The Board is responsible for ensuring the long-term success of the Company. It does so by determining the Company’s long-term direction and strategic aims within a framework of appropriate and robust controls. A key principle of the governance framework is the delegation of operational management to the CEO with a matrix of authorities setting out how this is further delegated through the businesses. This enables the efficient and effective day to day operation of the Group’s different businesses.

The Board has reserved a number of matters for its sole consideration. These include:

  • consideration and approval of strategy
  • general oversight of the Group’s operations
  • approval of major project bids and contracts
  • the Group’s capital, corporate, management and control structures
  • approval of financial statements and shareholder communications
  • approval of dividend policy and interim dividends
  • approval of Group policies and the code of conduct
  • implementation and monitoring of internal control and risk management systems
  • approval of significant acquisitions and disposals
  • material changes to the Group’s pension schemes.

While the Board has specific responsibility for those matters reserved for its consideration, in certain areas, specific responsibility is delegated to committees of the Board within defined terms of reference. The activities of these committees, including their terms of reference, can be found within this section of this website.

In addition the Board may delegate authority to a standing delegation committee, consisting of any two directors, to provide the final sign off for an agreed course of action within predefined parameters.

During each year the chairman also holds meetings with the non-executive directors without the executive directors or other executive management present. The chairman’s performance was appraised during the 2015 independently facilitated board evaluation. In addition, regular dialogue between the directors takes place between meetings.

Division of responsibilities and the chairman

The roles of chairman and CEO are exercised by Allan Cook and Uwe Krueger respectively. Their roles and responsibilities are approved by the Board and set out in written statements. The Board reviews these statements at least annually to ensure they remain appropriate.

The chairman is responsible for the leadership and management of the Board. He is also charged with ensuring corporate governance is conducted in accordance with current best practice, as appropriate to the Company and the Group.

The CEO is responsible for the operational management and leadership of the Group to deliver our strategy. He discharges this responsibility through the operational leadership team and the senior leadership team.

The senior leadership team has wider participation and focuses on communication and co-ordination. Members of the senior leadership team include the Group finance director, the Group HR director, regional, Acuity, Energy and Faithful+Gould CEOs and other selected senior Group directors.

The operational leadership team concentrates on strategy and its implementation, together with operational matters. It provides a forum for the executive directors and regional, Acuity, Energy and Faithful+Gould CEOs to focus on performance and to share best practice and knowledge.

Non-executive directors

The Board considers the independence of the non-executive directors at least annually. It continues to consider each of the non-executive directors to be independent in character and judgement based on the criteria outlined in the UK Corporate Governance Code.
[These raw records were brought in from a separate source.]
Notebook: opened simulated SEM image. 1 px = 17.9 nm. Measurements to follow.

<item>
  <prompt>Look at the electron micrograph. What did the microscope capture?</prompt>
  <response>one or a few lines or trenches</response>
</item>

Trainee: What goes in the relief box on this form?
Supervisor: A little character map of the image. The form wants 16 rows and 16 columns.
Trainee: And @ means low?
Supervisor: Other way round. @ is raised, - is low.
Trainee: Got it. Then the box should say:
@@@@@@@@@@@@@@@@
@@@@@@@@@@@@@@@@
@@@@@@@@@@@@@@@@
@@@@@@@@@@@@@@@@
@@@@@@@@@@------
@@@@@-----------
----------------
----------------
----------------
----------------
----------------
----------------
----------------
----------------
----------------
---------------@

Fiona Clutterbuck is the senior independent director. She has served as an independent non-executive director since March 2007. Fiona has reached nine years’ service and it was anticipated that she would step down at the conclusion of the 2016 AGM. On her retirement the Board will lose significant UK listed company experience and knowledge of our business and the Nomination Committee therefore carefully considered the short-term impact of this on the Board’s effectiveness. The Committee sought to maintain an appropriate balance of skills and experience on the Board and its committees, while ensuring progressive refreshing with new talent. The Committee therefore recommended to the Board that Fiona’s tenure be extended by up to one year to enable this process to be completed. The Board agreed with the Committee’s recommendation that Fiona remains strongly independent in character and judgement.

As the senior independent director, Fiona is responsible for overseeing the annual appraisal of the chairman's performance and is available to shareholders should they feel it inappropriate to communicate via the CEO, Group finance director or chairman.